From: "Darrick J. Wong" <darrick.wong@oracle.com>
To: Dave Chinner <david@fromorbit.com>
Cc: linux-xfs@vger.kernel.org
Subject: Re: [PATCH 27/27] libxfs: convert sync IO buftarg engine to AIO
Date: Thu, 15 Oct 2020 11:26:07 -0700 [thread overview]
Message-ID: <20201015182607.GA9832@magnolia> (raw)
In-Reply-To: <20201015072155.1631135-28-david@fromorbit.com>
On Thu, Oct 15, 2020 at 06:21:55PM +1100, Dave Chinner wrote:
> From: Dave Chinner <dchinner@redhat.com>
>
> Simple per-ag thread based completion engine. Will have issues with
> large AG counts.
Hm, I missed how any of this is per-AG... all I saw was an aio control
context that's attached to the buftarg.
> XXX: should this be combined with the struct btcache?
>
> Signed-off-by: Dave Chinner <dchinner@redhat.com>
> ---
> include/atomic.h | 7 +-
> include/builddefs.in | 2 +-
> include/platform_defs.h.in | 1 +
> libxfs/buftarg.c | 202 +++++++++++++++++++++++++++++++------
> libxfs/xfs_buf.h | 6 ++
> libxfs/xfs_buftarg.h | 7 ++
> 6 files changed, 191 insertions(+), 34 deletions(-)
>
> diff --git a/include/atomic.h b/include/atomic.h
> index 5860d7897ae5..8727fc4ddae9 100644
> --- a/include/atomic.h
> +++ b/include/atomic.h
> @@ -27,8 +27,11 @@ typedef int64_t atomic64_t;
> #define atomic_inc_return(a) uatomic_add_return(a, 1)
> #define atomic_dec_return(a) uatomic_sub_return(a, 1)
>
> -#define atomic_inc(a) atomic_inc_return(a)
> -#define atomic_dec(a) atomic_inc_return(a)
> +#define atomic_add(a, v) uatomic_add(a, v)

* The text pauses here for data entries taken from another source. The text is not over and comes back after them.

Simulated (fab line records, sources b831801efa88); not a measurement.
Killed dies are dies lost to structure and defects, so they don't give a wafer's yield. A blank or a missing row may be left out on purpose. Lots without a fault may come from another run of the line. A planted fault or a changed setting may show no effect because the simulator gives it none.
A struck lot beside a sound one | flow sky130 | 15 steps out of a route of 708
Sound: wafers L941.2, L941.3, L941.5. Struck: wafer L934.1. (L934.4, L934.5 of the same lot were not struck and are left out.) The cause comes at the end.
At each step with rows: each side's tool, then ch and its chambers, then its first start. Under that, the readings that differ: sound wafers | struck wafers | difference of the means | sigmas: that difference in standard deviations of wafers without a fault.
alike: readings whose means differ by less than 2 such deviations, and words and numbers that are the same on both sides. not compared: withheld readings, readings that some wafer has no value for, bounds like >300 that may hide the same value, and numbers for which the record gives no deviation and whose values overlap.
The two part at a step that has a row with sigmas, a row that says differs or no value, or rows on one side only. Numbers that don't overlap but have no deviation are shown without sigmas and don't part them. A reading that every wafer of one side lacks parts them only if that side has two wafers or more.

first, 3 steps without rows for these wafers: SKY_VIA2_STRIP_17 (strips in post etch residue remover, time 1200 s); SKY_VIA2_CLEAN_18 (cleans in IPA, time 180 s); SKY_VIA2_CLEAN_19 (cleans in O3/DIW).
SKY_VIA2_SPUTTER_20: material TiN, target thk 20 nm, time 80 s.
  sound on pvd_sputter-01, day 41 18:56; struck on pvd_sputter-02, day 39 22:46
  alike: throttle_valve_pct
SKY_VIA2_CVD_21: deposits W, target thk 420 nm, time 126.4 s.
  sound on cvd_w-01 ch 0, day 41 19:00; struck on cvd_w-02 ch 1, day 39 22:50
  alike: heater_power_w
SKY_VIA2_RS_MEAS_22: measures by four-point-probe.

> +#define atomic_sub(a, v) uatomic_sub(a, v)
> +
> +#define atomic_inc(a) uatomic_inc(a)
> +#define atomic_dec(a) uatomic_dec(a)
Does this belong in the liburcu patch?
>
> #define atomic_dec_and_test(a) (atomic_dec_return(a) == 0)
>
> diff --git a/include/builddefs.in b/include/builddefs.in
> index 78eddf4a9852..c20a48f6258c 100644
> --- a/include/builddefs.in
> +++ b/include/builddefs.in
> @@ -29,7 +29,7 @@ LIBEDITLINE = @libeditline@
> LIBBLKID = @libblkid@
> LIBDEVMAPPER = @libdevmapper@
> LIBINIH = @libinih@
> -LIBXFS = $(TOPDIR)/libxfs/libxfs.la
> +LIBXFS = $(TOPDIR)/libxfs/libxfs.la -laio
This needs all the autoconf magic to complain if libaio isn't installed,
right?
> LIBFROG = $(TOPDIR)/libfrog/libfrog.la
> LIBXCMD = $(TOPDIR)/libxcmd/libxcmd.la
> LIBXLOG = $(TOPDIR)/libxlog/libxlog.la
> diff --git a/include/platform_defs.h.in b/include/platform_defs.h.in
> index 8af43f3b8d8a..7c30a43eb951 100644
> --- a/include/platform_defs.h.in
> +++ b/include/platform_defs.h.in
> @@ -24,6 +24,7 @@
> #include <stdbool.h>
> #include <libgen.h>
> #include <urcu.h>
> +#include <libaio.h>
>
> typedef struct filldir filldir_t;
>
> diff --git a/libxfs/buftarg.c b/libxfs/buftarg.c
> index df968c66c205..e1e5f41b423c 100644
> --- a/libxfs/buftarg.c
> +++ b/libxfs/buftarg.c
> @@ -259,11 +259,16 @@ xfs_buftarg_alloc(
> if (percpu_counter_init(&btp->bt_io_count, 0, GFP_KERNEL))
> goto error_lru;
>
> - if (xfs_buftarg_mempressue_init(btp))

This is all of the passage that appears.